Tuesday, 03 November 2015 17:00

Wrong message and wrong messengers

Written by  Peter Burke
NZ Merino’s John Brackenridge believes the people who should be selling careers in the ag sector are its own young achievers. NZ Merino’s John Brackenridge believes the people who should be selling careers in the ag sector are its own young achievers.

The message intended to attract young people into the agri sector is unappealing and the wrong people are involved in that messaging.

That's the view of John Brackenridge, the head of Merino New Zealand and the leader of the chief executives' agri-bootcamp scheme that takes high-flyers to the United States.

He told Rural News that NZ is missing the point in this area and is stuck in a paradigm of traditional education and traditional approaches.

"For a start, I think the people who should be doing the messaging are the young people who are coming into the industry and who have found the excitement and are building their careers.
"They are possibly people who, when they were studying – at university or wherever – had no idea about the possibilities the agri sector had to offer. A lot of conventional thinking is that you have to determine where your career will be in a certain industry right from the start -- even at primary school. But I'm not sure about this."

Brackenridge says a lot of the people he's employed don't have agriculture-related degrees; they are from a variety of disciplines including as social science. One person he hired came from such a background and has now discovered the primary sector and is working 80-hour weeks because she loves the industry.

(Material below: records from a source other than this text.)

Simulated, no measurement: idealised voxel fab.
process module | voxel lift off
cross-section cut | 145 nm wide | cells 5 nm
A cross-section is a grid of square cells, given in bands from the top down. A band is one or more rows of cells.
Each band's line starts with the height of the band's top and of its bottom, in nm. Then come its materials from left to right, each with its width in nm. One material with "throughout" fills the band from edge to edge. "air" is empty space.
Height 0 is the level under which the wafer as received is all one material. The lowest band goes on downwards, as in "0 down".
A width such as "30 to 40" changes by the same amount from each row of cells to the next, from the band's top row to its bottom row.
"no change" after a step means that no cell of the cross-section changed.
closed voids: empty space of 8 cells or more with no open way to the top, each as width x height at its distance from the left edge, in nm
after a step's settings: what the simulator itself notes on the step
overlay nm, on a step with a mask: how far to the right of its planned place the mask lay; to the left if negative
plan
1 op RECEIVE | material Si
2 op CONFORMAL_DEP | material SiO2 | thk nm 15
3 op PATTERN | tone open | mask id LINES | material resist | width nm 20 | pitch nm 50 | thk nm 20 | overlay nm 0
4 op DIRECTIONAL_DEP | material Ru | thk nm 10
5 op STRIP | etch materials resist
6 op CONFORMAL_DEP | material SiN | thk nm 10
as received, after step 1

Many young people are being attracted to the agri sector because it links in with their values such as sustainability, he says.

"Sure we are employing a lot of graduates from the likes of Lincoln and Massey, but importantly we are also employing them from other places: one of our staff has a degree in anthropology. Through our connections with Stanford University we have students from there coming out and setting up programmes here.

"This is because they are finding out – from their points of view – that the primary sector here is quite sexy. When you come out of Stanford with a masters or a PhD the world is your oyster. What we have to offer in this country is hugely appealing because many young people are concerned about the environment, where products come from and what attributes and benefits they have."

Now is the time to be more disruptive in our thinking, Brackenridge says. NZ is too 'linear' in its approach to attracting young people into the agri sector. The sector needs to get success stories about young people better publicised and in front of the public at large.

He says the skills and qualifications NZers will need in the future will be quite different from those of today. To achieve the necessary innovation NZ needs people with disruptive thinking, fresh ideas and a wide range of skills – not just science.

"But really important is that businesses need to step up and change from just being commodity shippers, into businesses that embrace innovation," Brackenridge adds. "We need to come to terms with the type of language that young people use such as the importance of digital and connect with our young people."

And NZ needs to leverage off its overseas connections and attract young graduates from the likes of Stanford University.